America is and always will be a nation of immigrants. But the present debate over how many immigrants should be allowed in, who gets to come, and what should be done with those already here will dictate America’s demographic future.
U.S. politicians have been haggling over immigration reform for years. In 2007, legislation fizzled in the teeth of public disapproval, mostly from conservatives, of a plan to grant amnesty to the country’s estimated 11 million illegal immigrants.
The 2007-08 financial crisis and resulting concerns over high unemployment pushed immigration reform to the backburner during President Obama’s first term. But in the wake of the 2012 election, in which more than 70 percent of Latinos voted to re-elect President Obama, a number of prominent conservatives agreed to work with Democrats on immigration reform in an attempt to shift the demographic tide of young minority voters turning away from the Republican Party.

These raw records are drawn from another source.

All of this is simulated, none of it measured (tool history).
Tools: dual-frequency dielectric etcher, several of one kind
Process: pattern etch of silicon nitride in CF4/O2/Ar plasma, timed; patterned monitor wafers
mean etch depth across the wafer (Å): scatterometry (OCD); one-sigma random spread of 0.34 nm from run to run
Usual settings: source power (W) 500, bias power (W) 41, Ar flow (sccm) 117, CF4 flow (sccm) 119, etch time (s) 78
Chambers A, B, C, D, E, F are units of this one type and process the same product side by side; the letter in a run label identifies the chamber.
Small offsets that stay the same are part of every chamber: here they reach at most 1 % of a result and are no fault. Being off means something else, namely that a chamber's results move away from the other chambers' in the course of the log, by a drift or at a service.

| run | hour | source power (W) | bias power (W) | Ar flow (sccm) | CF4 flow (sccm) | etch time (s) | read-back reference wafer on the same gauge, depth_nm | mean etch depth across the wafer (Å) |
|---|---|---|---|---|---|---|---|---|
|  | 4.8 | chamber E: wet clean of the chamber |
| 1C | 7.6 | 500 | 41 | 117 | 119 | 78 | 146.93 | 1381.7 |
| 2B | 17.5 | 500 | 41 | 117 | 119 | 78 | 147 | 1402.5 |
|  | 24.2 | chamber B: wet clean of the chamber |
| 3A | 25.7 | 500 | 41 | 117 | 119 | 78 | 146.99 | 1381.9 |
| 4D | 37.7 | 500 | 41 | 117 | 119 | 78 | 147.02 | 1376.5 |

With Congress set to debate the bipartisan Senate’s Gang of Eight proposal deep into the summer, the possibility of a sweeping overhaul of America’s immigration system has never been closer. Public opinion has also never been riper for change. But with millions of Americans still unemployed or underemployed and wages stagnant for all but the richest, the debate will be contentious and compromise is far from a foregone conclusion.
The Gang of Eight’s bill, the Border Security, Economic Opportunity, and Immigration Modernization Act (S. 744), is an 867-page behemoth that seeks to strengthen border security and completely overhaul the U.S. immigration system. It provides a 13-year pathway to citizenship for illegal immigrants with no felony convictions who have been in the country since Dec. 31, 2011. The legalization portion is contingent on a multibillion-dollar border security strategy that would double the number of U.S. Border Patrol agents to 40,000, require the completion of a 700-mile fence along the southern border, and expand the use of drones and other security measures.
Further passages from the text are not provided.